Shane Sherman was born “dirt poor,” as he says, into a family where no one had ever graduated college.
“My dad left when I was 4, and my mom worked at a florist shop,” he says. “We didn’t have much. I’m the first in my family to earn a bachelor’s degree, to earn a master’s degree.”
Sherman joined the Army to work his way to those college degrees, but he ultimately learned so much more. His time in the elite Special Forces wrapped him in a brotherhood and taught him leadership, adaptability and resiliency.
And when he left the Army, Sherman took his memories of war, of his fellow soldiers and the lessons he learned from it all into his career at UCCS and the Center for Creative Leadership, where he teaches leadership classes to college students and business clients alike.
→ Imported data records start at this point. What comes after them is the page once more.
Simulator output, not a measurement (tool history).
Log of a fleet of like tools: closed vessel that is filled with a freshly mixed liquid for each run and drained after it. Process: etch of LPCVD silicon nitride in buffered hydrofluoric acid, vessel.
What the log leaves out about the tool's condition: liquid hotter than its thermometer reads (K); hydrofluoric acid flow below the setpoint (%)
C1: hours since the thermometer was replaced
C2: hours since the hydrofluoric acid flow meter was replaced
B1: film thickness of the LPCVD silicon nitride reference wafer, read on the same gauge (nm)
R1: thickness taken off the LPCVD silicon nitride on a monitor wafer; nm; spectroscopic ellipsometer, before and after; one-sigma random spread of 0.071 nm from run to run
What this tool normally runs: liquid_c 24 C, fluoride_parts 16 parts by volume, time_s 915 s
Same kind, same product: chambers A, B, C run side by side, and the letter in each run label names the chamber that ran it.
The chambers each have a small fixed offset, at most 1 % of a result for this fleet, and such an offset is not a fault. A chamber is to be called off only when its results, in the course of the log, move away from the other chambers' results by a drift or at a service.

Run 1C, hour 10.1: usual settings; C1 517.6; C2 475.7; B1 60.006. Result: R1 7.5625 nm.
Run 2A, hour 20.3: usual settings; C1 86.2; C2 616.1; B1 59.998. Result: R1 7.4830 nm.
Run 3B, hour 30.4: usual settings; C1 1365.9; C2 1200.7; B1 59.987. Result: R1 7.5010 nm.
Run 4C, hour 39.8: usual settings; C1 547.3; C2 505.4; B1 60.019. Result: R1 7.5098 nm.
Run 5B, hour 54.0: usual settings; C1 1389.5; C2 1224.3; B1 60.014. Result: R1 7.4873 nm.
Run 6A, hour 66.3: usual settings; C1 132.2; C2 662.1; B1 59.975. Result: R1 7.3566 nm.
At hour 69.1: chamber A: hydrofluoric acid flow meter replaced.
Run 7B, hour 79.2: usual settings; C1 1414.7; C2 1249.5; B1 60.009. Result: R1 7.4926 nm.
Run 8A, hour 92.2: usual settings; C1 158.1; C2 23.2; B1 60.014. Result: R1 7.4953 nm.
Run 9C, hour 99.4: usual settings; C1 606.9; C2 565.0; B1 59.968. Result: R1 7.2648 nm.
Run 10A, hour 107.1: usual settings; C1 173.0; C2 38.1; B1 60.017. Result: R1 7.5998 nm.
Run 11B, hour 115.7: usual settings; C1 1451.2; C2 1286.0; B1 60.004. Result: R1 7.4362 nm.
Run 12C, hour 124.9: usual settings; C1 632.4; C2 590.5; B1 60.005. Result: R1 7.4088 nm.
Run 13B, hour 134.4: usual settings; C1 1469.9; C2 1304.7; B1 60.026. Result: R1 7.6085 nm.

“I had some tough deployments,” says Sherman, who fought in both Iraq and Afghanistan. “When I think of my brothers who died over there, I ask myself: ‘What would they want me to do? How would they want me to live?’ And that’s how I live my life, always with their memories.”
Sherman counts earning the Green Beret through the Special Forces “Q” course — short for Qualification Course — as his proudest achievement. And he says those military experiences will shape the rest of his life.
“When you see people shot — and you’ve been shot at — it puts things into perspective,” he says. “But it makes you approach the world differently. It taught me how to empathize, how to help our clients understand that I know the tough times they are going through.”
It was one of those tough deployments that made Sherman look for something to take his mind off war. He settled on ballroom dancing lessons in Colorado Springs — and there, he met his future wife.
“I noticed her immediately,” he said. “There was this beautiful woman who was teamed up with another instructor, but they put us together for a competition. Now we have twin 9-year-olds.”
The two left the Springs as part of a military move, and when Sherman transitioned from the Army in 2010, they moved to California. There, he opened a business teaching leadership lessons learned with the Green Berets to players in the National Football League.
“That was pretty interesting,” he said. “It was very different from the military … some of them, they are great players, but they’d never even been taught how to balance a checkbook. We were there to teach them how to be more than just players.”
Sherman moved on to a Fortune 500 company, Danaher Corp. in Chicago, and worked his way up the corporate ladder. His successes there: He increased the annual profit margin by 1.5 percent and led a $135 million sales force. But the couple decided that the Springs was where they wanted to raise a family, so they moved back. He worked remotely before finding a position at CCL through the dean of the Kellogg College of Business at Northwestern University, where he earned a master’s degree in business administration. It’s a great job to promote Colorado Springs, he said.
“Every week, we get 60 CEOs from around the world here through CCL,” he says. “They get to experience what the Springs is like. It’s a great opportunity for the city to make a bigger impact.”
And all the attention from Rising Stars? It makes him a little uncomfortable, he said.
“It’s kind of the opposite of what they say in Special Forces,” he said. “We’re the ‘quiet professionals.’ This kind of front-and-center attention doesn’t come naturally to me. Five years ago, it wouldn’t have happened.”